Element of pastiche or not, though, there’s a vitality here that’s absent from many of her earlier recordings: "Living Proof" simmers with a just-under-the-surface raunch, Chan cooing "It’s not your face/Or the colour of your hair/Or the sound of your voice, my dear…" over the simmering organ, while even the restrained "Where Is My Love" boasts a mini-orchestra of sweeping violin and elegiac, wandering piano. Most importantly, The Greatest doesn’t suffer from the rather troublesome sense of genre tourism you get when, say, Will Oldham hooks up with a troupe of Nashville old-hands – perhaps because it’s executed so convincingly, or perhaps simply because Chan Marshall’s voice could melt your heart under any context--Louis Pattison
Customer Reviews
Best yet
Teaming Cat Power with the Hi team who recorded behind Ann Peebles and Al Green was an unexpected and brilliant idea. A special alchemy took place at Ardent Studios in Memphis which enhanced both Cat Power's gorgeous smoky voice and the soulful groove the band has laid down. I would say that that it was worth the price of the album just for the majestic opening song, The Greatest, were it not that it is also available as a single, but that would be to unfairly demean the rest of the record. Of course Cat Power does not need embellishment, as is demonstrated on the unadorned song Hate. Cat's most accomplished album to date.
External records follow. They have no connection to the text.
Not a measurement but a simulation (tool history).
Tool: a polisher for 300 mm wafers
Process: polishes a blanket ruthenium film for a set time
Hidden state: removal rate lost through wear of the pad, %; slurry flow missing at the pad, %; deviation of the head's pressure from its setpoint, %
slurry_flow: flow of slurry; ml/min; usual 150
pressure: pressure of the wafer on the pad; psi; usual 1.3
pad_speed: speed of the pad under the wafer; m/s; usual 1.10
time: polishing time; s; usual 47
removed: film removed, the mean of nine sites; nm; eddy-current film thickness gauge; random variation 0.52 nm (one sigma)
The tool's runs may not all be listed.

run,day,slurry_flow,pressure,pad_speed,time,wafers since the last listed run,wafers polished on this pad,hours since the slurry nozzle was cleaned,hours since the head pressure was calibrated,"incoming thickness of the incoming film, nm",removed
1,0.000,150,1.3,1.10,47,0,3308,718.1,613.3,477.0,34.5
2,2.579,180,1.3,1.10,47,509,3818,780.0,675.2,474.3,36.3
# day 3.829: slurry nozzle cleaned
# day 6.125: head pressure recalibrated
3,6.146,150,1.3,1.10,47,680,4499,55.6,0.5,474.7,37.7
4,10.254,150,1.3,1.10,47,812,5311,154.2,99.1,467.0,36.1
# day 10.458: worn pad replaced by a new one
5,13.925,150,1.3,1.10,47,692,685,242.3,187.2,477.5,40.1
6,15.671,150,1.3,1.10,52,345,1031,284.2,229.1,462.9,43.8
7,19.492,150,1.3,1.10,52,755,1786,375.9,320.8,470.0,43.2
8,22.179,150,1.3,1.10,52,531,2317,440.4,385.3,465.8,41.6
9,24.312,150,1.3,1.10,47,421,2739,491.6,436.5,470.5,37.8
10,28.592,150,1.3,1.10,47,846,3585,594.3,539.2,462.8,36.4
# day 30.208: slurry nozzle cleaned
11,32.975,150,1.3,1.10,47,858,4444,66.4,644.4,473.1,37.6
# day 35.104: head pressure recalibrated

Chan Marshall in Memphis...
appears to be the subtext of every review of 'The Greatest'- recorded with musicians from Al Green's band, these soulful elements have got critics, fans and on-line types citing 'Dusty in Memphis' - sure you can see where they're coming from, but there are differences - Marshall writes, plays, arranges and sings - and there's the suggestion that this is the Cat Power Sells Out LP. When you can really here the same artist found on 'Moon Pix', 'The Covers Record' and 'You Are Free'- just more developed down the line...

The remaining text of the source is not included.